Semantic Caching with Bi-Direction Encoder and Cross Encoder by sureshkumarsrinath · Pull Request #76 · georgia-tech-db/TokenSmith

sureshkumarsrinath · 2026-02-06T06:48:32Z

Adding a simple Cross-Encoder similarity based semantic cache with cache benchmark tests. This is simple benchmark to establish the baseline for cache performance.
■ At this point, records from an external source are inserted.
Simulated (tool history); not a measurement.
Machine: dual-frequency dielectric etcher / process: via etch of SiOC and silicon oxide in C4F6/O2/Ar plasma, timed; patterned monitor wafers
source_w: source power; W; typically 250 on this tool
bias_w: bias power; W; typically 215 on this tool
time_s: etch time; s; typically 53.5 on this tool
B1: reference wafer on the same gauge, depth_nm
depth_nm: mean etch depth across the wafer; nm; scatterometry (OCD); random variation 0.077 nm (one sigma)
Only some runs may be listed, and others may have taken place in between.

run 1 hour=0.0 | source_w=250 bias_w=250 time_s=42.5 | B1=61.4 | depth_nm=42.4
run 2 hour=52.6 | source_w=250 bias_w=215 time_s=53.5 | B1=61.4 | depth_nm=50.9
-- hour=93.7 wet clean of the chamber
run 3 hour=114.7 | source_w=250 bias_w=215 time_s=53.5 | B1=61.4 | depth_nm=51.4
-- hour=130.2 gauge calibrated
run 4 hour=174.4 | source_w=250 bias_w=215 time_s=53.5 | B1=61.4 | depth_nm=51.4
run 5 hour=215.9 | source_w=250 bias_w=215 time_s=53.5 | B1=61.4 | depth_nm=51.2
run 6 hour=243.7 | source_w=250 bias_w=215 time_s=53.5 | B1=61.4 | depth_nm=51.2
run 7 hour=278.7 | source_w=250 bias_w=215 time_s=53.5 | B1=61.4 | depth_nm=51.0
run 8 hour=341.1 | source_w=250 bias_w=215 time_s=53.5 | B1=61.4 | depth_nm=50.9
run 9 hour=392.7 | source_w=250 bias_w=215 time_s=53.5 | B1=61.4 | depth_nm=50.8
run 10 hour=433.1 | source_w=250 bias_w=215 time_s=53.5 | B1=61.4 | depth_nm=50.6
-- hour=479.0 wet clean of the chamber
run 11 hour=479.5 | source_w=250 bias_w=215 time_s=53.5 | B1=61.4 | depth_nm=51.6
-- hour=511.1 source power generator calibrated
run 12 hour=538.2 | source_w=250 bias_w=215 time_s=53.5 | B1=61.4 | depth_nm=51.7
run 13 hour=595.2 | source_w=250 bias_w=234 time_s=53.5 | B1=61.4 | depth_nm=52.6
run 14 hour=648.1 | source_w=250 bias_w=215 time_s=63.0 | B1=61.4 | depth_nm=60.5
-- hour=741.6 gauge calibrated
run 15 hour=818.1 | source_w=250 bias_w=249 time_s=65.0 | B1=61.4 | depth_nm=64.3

shahmeer99 · 2026-03-13T04:24:36Z

@@ -0,0 +1,159 @@
+from yaml import Node


shahmeer99 · 2026-03-13T04:24:45Z

+# Global cache and constants
+# -----------------------------
+SEMANTIC_CACHE: Dict[str, Deque[Dict[str, Any]]] = {}
+SEMANTIC_CACHE_THRESHOLD = 0.85


shahmeer99 · 2026-03-13T04:28:12Z

-
-    # Step 1: Get chunks (golden, retrieved, or none)
+
+    normalized_question = normalize_question(question)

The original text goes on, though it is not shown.